A witness is consistent if and only if all of its sub-witnesses are pairwise consistent.

Proof

Let \(w \in [W]\) be a consistent witness. Then for all \(a \in W\) there is a unique value w(a). Thus, for all \(u,v \in V\) with \(w_u,w_v \in w\) holds \(w_u(a)=w(a)=w_v(a)\) if \(a \in W_u \cap W_v\). Consequently, all sub-witnesses are pairwise consistent.

For the other direction, assume all sub-witnesses of \(w \in \llbracket W \rrbracket \) are pairwise consistent. For all \(a \in W\), there is a at least one component, w.l.o.g. \(v \in V\), with \(a \in W_v\) since \(W=\cup _{v \in V} W_v\). For every component \(u \in V\) with \(a \in W_u\) holds \(w_u(a)=w_v(a)\). Hence, \(w \in [W]\) is consistent.

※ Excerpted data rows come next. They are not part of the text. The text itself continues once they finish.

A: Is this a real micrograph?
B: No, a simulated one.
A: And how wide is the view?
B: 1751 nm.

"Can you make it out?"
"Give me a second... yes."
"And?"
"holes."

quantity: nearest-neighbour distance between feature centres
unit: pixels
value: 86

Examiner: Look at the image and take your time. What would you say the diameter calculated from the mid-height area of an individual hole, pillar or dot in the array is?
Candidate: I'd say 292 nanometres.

The need for consistency arises because the witness is distributed. Hence, certifying sequential algorithms do not have to deal with consistency (c.f. [19]). As a consequence, checking becomes more challenging for certifying distributed algorithms. To avoid checking consistency of all sub-witnesses pairwise, we restrict ourselves to a connected witness. We define a connected witness over all a-components:

Definition 3

(a-component). If \(a \in W_v\) for a component \(v \in V\), then v is an a-component.

Definition 4

(connected). A witness \(w \in \llbracket W \rrbracket \) is connected if for all \(a \in W\), the sub-graph induced by the the a-components is connected.

In the example shown in Fig. 1, the witness is connected. For instance, the components 2, 3 and 6 are the \(color_6\)-components and they induce a connected sub-graph.

As an example for a witness that is not connected, assume a bipartite network where components belonging to the same partition solve one task together. Moreover, assume a part of this task is agreeing on some choice with one consent (i.e. a consensus problem [17]). In order to verify that all components of one partition agree on their choice, the sub-witness of a component consists of its own choice and of the choices of the components in 1-hop-distance – components that share a neighbor are in 1-hop-distance. For example in Fig. 1, component 3 is in 1-hop-distance of component 2. The components in 1-hop-distance always belong to the same partition. The witness predicate is satisfied if each component agrees on its choice with the components in a 1-hop-distance. The witness is not connected since only components of the same partition share variables in their sub-witnesses, and therefore do not induce a connected subgraph.

Lemma 2

Let \(\varGamma \subseteq \llbracket I \rrbracket \times \llbracket O \rrbracket \times \llbracket W \rrbracket \) be a predicate. For every triple \((i,o,w) \in \varGamma \) where w is not connected, there is a triple \((i,o,w) \in \varGamma \) where \(w'\) is connected.

Proof

Since \(w \in \llbracket W \rrbracket \) is not connected, there are components \(u, v \in V\) with \(a \in W_u \cap W_v\) such that there is no path \(p=(u,x_1,x_2,...,x_m,v)\) between u and v with all components \(x_l\) on the path having \(a \in W_{x_l}\) for \(l=1,2,..,m\).

We construct a connected witness \(w'\) from w. We add for each such outlined pair of components uv on one path between u and v the missing variables \(a \in W_u \cap W_v\). W.l.o.g. let this path be \(p=(u,x_1,x_2,...,x_m,v)\). For each component \(x_l\) for \(l=1,2,...,m\) is \(W'_{x_l} := W_{x_l} \cup \{a\}\). It follows that \(w'\) is connected.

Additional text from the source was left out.